Matthew 23 Footnotes

PLUS

23:2-3 This saying seems to contradict the strong polemic against the Pharisees in Matthew, and especially 16:12, but it must be understood in context. Verses 4-36 qualify the otherwise strong endorsement of the teaching of the scribes and Pharisees. Jesus was thus either being ironic in vv. 2-3, saying, in essence, “They presume to sit in Moses’s seat, so you had better do what they say!” Or he was endorsing the objectives of their teaching but denigrating the application (“They are attempting to safeguard the purity of Israel and its faithfulness to the covenant, so listen to them; just do not follow their practice”).

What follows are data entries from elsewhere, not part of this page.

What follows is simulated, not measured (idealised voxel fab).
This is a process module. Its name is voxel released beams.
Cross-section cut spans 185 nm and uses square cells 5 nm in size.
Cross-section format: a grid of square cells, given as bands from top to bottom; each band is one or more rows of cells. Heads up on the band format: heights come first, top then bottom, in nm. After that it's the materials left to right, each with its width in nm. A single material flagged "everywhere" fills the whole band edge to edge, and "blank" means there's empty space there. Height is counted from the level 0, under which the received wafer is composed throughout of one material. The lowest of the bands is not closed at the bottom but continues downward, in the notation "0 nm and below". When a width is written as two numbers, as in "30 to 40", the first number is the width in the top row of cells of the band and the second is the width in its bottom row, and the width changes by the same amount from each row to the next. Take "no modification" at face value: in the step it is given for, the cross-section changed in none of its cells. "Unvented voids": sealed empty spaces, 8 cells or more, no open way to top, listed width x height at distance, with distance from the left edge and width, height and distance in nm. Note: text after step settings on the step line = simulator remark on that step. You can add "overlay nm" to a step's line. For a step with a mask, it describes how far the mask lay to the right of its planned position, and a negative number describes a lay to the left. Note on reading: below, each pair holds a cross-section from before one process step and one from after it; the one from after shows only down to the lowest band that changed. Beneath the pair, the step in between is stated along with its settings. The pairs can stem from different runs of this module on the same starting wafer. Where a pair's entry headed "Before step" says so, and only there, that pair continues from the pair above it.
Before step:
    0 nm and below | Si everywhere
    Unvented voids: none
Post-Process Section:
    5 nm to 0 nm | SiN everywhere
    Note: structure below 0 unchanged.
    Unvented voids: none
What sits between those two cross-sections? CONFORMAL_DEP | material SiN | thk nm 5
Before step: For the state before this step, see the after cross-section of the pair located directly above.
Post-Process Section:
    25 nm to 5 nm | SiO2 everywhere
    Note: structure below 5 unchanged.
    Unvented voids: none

23:35 Lk 11:51 identifies the prophet who died in the temple simply as Zechariah, and there is no problem identifying him as the priest Zechariah ben Jehoiada of 2Ch 24:20-22, since 2 Chronicles is the last book of the Hebrew Bible and it records Zechariah crying out for vengeance (Gn 4:10; 2Ch 24:22). But Mt 23:35 says the murdered prophet was the son of Berechiah, which seems to identify him with the author of the book of Zechariah (Zch 1:1). Most understand the reference in Matthew to be a blending of the two Zechariahs that occurred in Jewish tradition. It is possible, however, that Zechariah the priest had a father named Berechiah and that Jehoiada was the name of his grandfather, since Jehoiada died at the age of 130, shortly before the murder of Zechariah (2Ch 24:15). Others suggest that the minor Prophet Zechariah is intended and that he was murdered as described, though there is no evidence for this claim.